If you are looking for the best 1st birthday gift… you have found it. The best part? It isn’t really a GIFT at all! We had a no gift birthday party and it came with the BEST gifts…
I love this idea, because we already have more toys, clothes and ‘things’ than we need. I knew that our 12 month old was not going to remember that rattle or latest Frozen toy. This is going to mean SO MUCH MORE. I wanted something that was completely UN-materialistic. Even if you just do this with family, its really more of a treasure than a gift. (Or if you want to bring a gift- do this idea an include it with a gift)
This idea comes from my dear friend, Hillary. Last year, when Hillary’s daughter, Hazel, turned one, she had each of us bring something unique to her birthday party… A letter for her daughter to open when she turns 16.
She asked the we also include something to represent the time that we are in (a toy that is popular now, a photograph or newspaper article). I just loved this idea!
On our daughter’s first birthday, we had a little celebration with our closest friends and family. We held our own no gift birthday party and it was amazing. I also asked for a letter for our daughter to open when she turns 16.
When our guest arrived, I was overjoyed at the notes and pictures that our guest brought. My friend, Hillary, brought a beautiful letter and a Barbie doll. She attached a note to the Barbie doll that simply said: “This is what Barbies look like in 2013, but I am sure that when you are 16, they will look much different. Remember, now that you are 16- one thing remains true- no girl ever really looks like her so please please please never hold yourself to that ridiculous standard!“
Our sweet Allie may not know how important those words are until she is 16 and she finds herself comparing herself to many others, like all of the women before her. She may not remember just how beautiful she is until she reads those words written by women even when she was just a beautiful baby.
It wasn’t that note that tug at my heartstrings as much as this… You see, what touched me the most was what she wrote at the end of her letter:
“So, as you read this, chances are great that you will be in the midst of a push-pull relationship with your parents that will feel so real to you and so unique that you will find it hard to believe that for generations before you, this same struggle has marked nearly every parent/child relationship. But remember that your parents love you.
At the end of the day, that is all that truly matters. They love you. They want what is best for you. They want to protect you from harm and from hurt. they make their choices based on that desire. You may not always agree. They may not always be right. But they will always be your parents and they will always love you.”

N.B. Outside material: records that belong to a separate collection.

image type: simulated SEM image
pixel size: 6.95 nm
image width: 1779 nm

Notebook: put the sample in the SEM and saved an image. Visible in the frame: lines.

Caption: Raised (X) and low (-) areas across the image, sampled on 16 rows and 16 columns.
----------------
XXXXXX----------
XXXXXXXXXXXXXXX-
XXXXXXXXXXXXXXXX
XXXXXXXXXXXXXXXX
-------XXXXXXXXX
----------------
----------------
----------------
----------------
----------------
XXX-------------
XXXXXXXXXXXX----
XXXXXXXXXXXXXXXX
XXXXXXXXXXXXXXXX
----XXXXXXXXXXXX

What great words for a teenager to hear, at the age when they need to hear it the most. It is hard to think that one day this sweet, precious Allie Beth, who at this age won’t let go of my leg, who won’t stop holding my hand even for me to make dinner, who won’t stop asking me to sing ‘Somewhere over the Rainbow’… will one day think that I have anything other than the desire to help her become the strong woman that I know she will be.
But, when that time comes, she will read those words written by my friend and remember how much I love her and how all of those words of “I love you” that I speak to her have been only the truth.
As Hillary wrote in her letter to our daughter: “Being a mom means loving someone with so much force and might that the thought of that person not being there literally takes the breath right out of you.”